In addition to Russian army troops, a “huge number of irregulars” were committing killings, rapes and looting against the Georgian population, he told US broadcaster CNN.

Saakashvili said Russia remained in control of Gori, a Georgian city near the border with the breakaway region of South Ossetia, where the conflict broke out Aug 7.

Earlier Thursday, there were conflicting reports about Russian military actions despite a ceasefire that Russian President Dmitry Medvedev accepted Thursday.

Georgian authorities said Russian forces were continuing to destroy Georgia’s military infrastructure.

The internet news agency Civil Georgia cited Georgian border guards as saying that Russian soldiers had again entered the Black Sea port city of Poti to disable radar facilities.

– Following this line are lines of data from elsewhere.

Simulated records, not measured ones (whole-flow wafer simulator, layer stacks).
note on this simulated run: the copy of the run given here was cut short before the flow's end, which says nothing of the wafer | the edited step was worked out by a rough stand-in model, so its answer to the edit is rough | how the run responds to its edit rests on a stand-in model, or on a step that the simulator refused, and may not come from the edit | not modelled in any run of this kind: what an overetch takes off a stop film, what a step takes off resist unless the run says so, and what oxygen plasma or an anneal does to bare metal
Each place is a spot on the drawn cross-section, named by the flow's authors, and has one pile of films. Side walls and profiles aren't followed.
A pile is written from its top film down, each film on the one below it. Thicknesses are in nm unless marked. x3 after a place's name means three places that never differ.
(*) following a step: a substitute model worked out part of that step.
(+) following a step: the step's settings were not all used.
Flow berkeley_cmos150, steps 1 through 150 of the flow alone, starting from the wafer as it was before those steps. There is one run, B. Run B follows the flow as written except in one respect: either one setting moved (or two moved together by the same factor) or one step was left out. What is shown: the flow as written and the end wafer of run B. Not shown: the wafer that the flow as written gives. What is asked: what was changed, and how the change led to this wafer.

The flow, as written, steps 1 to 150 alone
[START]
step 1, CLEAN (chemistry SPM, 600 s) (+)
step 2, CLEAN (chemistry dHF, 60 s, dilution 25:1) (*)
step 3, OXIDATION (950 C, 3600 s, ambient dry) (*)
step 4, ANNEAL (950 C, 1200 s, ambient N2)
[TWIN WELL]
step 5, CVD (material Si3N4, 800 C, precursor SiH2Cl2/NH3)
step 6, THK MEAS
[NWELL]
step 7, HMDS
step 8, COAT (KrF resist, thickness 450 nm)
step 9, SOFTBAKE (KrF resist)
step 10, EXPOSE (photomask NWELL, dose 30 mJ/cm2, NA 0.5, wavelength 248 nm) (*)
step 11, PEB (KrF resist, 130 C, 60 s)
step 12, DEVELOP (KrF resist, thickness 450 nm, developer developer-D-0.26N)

Meanwhile, Georgian radio reported that in the city of Senaki, near the Abkhazia border, Russian troops had emptied Georgian munitions depots, with loud explosions being heard.

At the UN headquarters in New York, Russia offered a Caucasus peace plan in the Security Council that includes some of the six-point French ceasefire plan but would not respect Georgian territorial integrity, Russia’s UN Ambassador Vitaly Churkin said.

He called it the “Medvedev-Sarkozy plan” and told reporters that the draft would include the substance of Medvedev’s talks with French President Nicholas Sarkozy.

It was not clear whether the European Union or Paris, which currently holds the rotating EU presidency, would accept the terms.

Churkin said the new draft was different from the plan forwarded by Sarkozy, which demanded a ceasefire and withdrawal of Russian and Georgian troops to positions before Aug 7.

Meanwhile, in the presence of Medvedev Thursday, the internationally unrecognised leaders of the two breakaway regions – Eduard Kokoity of South Ossetia and Sergei Bagapsh of Abkhazia-signed the ceasefire agreement, the Interfax agency reported.

Russian Foreign Minister Sergei Lavrov said Western demands for Georgian territorial integrity were no longer acceptable to Moscow, and that such a demand as a precondition for further negotiations was deeply insulting to the people of South Ossetia.

US Secretary of State Condoleeza Rice, due Friday in Tbilisi after consultations Thursday in Paris, warned Moscow that violations of the ceasefire accord would lead to Russia’s deeper isolation.

US Defence Secretary Robert Gates Thursday said Russian military activity in Georgian airspace had dropped sharply since Wednesday, and saw Russian forces “generally complying” with the ceasefire and “moving back into a position where they can start to make their exit in an orderly fashion”.

Gates accused Russia of punishing Georgia for its effort to politically and economically integrate with the West.

“The Russians’ further message was to all of the parts of the former Soviet Union as a signal about trying to integrate with the West and move outside of the long-time Russian sphere of influence,” Gates said.

Gates said the conflict “has profound implications for our security relationship going forward” with Moscow, as the world will view Russia “through a different set of lenses”.

Washington was cancelling its participation next week in joint US, Canadian and Russian military exercises, he announced.

In Vienna, Georgia accused Russia of still operating in territories of western Georgia and planting landmines.

In Geneva, Georgia and Russia traded accusations during a meeting of the UN disarmament negotiating body, the Conference on Disarmament. Georgia accused Russia of “serious violations of international human rights,” while Russia accused Georgia of “ethnic cleansing” and genocide, the conference said.

Overnight, Human Rights Watch (HRW) alleged that Russia has dropped cluster bombs in Gori and the Georgian town of Ruisi, killing at least 11 civilians, including a Dutch journalist. The New York-based group cited extensive testimony and physical evidence collected by its researchers inside the Georgian war zone.

HRW has previously reported possible indiscriminate attacks against civilians by Georgian forces entering South Ossetia in the early hours of the conflict last week, against ethnic Georgians by South Ossetian militia, and inside Georgia by the Russian military.

The Georgian parliament voted Thursday to pull the country out of the Commonwealth of Independent States, which was founded in 1991 by all the former Soviet republics except Latvia, Estonia and Lithuania.

In Warsaw, Poland agreed Thursday to host part of a US anti-missile shield, capping more than a year of tough bargaining over a project that had infuriated Russia, despite assurances from Washington that the system is meant to counter missile threats from Iran, and is too small to undermine Russia’s nuclear deterrent.

Polish President Lech Kaczynski called the Russian move into Georgia a “very strong argument” for wrapping up the missile defence talks.

Polish Foreign Minister Radoslaw Sikorski said: “Only bad guys need to fear the decision we made today.”